Thursday, December 23, 2010

The senior dilemma....

My 62nd birthday is next week. Some of you will stop reading now, because there is an widely believed stereotype in our culture that anyone over about 55 or 60 is a dried up prune of a person with nothing left to offer. I came across another example just today in something I was reading. The author of whatever it was listed groups of people who were discounted as unimportant, and sure enough, there it was: Seniors.

I'm not even sure what a "senior" is. I look at other women my age, and many are busy professional people, totally put together and well-groomed, fingers and toes shiny with polish, and nary a totter in their steps. Other 62 year old women have white tightly curled hair, slouchy cardigans, plastic shoes, and they hang onto arms when they go up 6 inch curbs for fear of falling.

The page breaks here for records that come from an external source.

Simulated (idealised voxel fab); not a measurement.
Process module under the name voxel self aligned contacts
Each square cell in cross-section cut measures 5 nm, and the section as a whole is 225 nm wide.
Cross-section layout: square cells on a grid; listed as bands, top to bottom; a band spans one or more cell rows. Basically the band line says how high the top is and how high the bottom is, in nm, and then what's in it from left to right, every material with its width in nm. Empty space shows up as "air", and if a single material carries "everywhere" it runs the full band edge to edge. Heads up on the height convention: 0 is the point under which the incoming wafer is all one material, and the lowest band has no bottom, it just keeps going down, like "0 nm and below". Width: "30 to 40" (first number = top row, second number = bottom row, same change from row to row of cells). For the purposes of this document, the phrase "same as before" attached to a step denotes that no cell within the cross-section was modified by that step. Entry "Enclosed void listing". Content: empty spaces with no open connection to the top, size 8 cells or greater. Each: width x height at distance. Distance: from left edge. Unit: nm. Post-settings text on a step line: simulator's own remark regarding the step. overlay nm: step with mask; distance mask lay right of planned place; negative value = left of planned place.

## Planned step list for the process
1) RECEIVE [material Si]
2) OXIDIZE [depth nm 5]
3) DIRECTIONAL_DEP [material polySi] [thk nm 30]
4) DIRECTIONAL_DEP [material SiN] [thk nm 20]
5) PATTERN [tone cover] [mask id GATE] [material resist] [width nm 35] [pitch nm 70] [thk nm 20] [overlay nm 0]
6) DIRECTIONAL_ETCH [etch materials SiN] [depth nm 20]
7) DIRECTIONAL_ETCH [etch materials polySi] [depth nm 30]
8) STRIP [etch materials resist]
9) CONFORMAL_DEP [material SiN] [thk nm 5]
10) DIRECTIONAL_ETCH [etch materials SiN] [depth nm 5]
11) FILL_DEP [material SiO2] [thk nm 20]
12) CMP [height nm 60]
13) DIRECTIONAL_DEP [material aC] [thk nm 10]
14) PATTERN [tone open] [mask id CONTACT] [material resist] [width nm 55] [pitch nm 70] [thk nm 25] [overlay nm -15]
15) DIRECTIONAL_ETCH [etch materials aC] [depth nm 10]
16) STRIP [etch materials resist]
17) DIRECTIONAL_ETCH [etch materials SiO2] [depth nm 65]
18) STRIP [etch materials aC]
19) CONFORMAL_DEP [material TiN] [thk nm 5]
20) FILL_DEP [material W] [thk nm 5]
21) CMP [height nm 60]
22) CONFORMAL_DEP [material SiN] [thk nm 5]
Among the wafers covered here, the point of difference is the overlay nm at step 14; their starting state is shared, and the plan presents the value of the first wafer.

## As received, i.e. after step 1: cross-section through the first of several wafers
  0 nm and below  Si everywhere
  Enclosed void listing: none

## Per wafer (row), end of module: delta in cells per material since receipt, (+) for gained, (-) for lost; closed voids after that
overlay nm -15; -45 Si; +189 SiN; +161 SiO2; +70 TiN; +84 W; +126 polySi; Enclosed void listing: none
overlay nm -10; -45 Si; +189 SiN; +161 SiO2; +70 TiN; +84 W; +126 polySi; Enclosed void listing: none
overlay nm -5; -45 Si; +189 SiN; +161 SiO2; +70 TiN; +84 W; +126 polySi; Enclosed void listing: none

This happened to me just recently. Not the falling part. The inability to identify someone as a "senior citizen." A woman I had been working with mentioned she was 65, and I nearly fainted. Is THAT what awaits me in 3 short years, I screamed inside my blonde streaked head? She looked closer to 75, I swear she did. The curler marks were still visible in her hair and she wore those baggy "pedal pushers" with blue keds with white laces, not the cool high tops but the low slip on kind. The ones that no one has worn in 20 years. Her attitude could be described as being done, finished with life.

So, I'm totally confused. Is a "senior" someone over a certain age? It seems to differ depending on what restaurant you're in, and who sets the rules in each company, anyway? Or is it a retired person (in which case, I have nothing to worry about, since I'll never be able to stop working)? A grandparent, maybe? I can't claim that one yet, either. Or is it a state of mind, a viewpoint, a way of accepting the erroneous fact that one has learned all there is to learn?

What is it??

And I have to say that I am no more sure of things than I was at 30, 40, or 50. (Of course, at 20 I thought I knew everything.)  As I have moved into "senior" status, all I know for sure is how little I know.

It's all very confusing to me. My life experiences have been legion and the lessons enormous. Often painful, but always imparting a list of things to do more carefully from that point forward. Or things to avoid by any means. Like don't get a puppy if you don't have a fenced in yard; ask questions before accusing your child based on anyone else's input; when a recipe calls for "shortening" make sure you know which kind BEFORE beginning; friendships are worth nurturing, but it is just as important to know when to let go; the sour-looking person in line in front of you has burdens just as heavy as yours. Maybe heavier.

I also know how I feel inside. I still have goals and dreams. There are places I want to visit and people I would love to meet and learn from. I know, too, that I have much to offer younger people, both within my profession as well as an independent woman who has succeeded in a world that was often not kind to a single, divorced mother. It's not that I am interested in any huge career moves, heaven knows. I'm happy with what I've accomplished, but I still welcome intellectual stimulation and challenges.

Life doesn't get any easier with age. I just know more about it now. But I don't know what designates one a "senior citizen."

And I bet you don't, either.


"Youth would be an ideal state if it came a little later in life."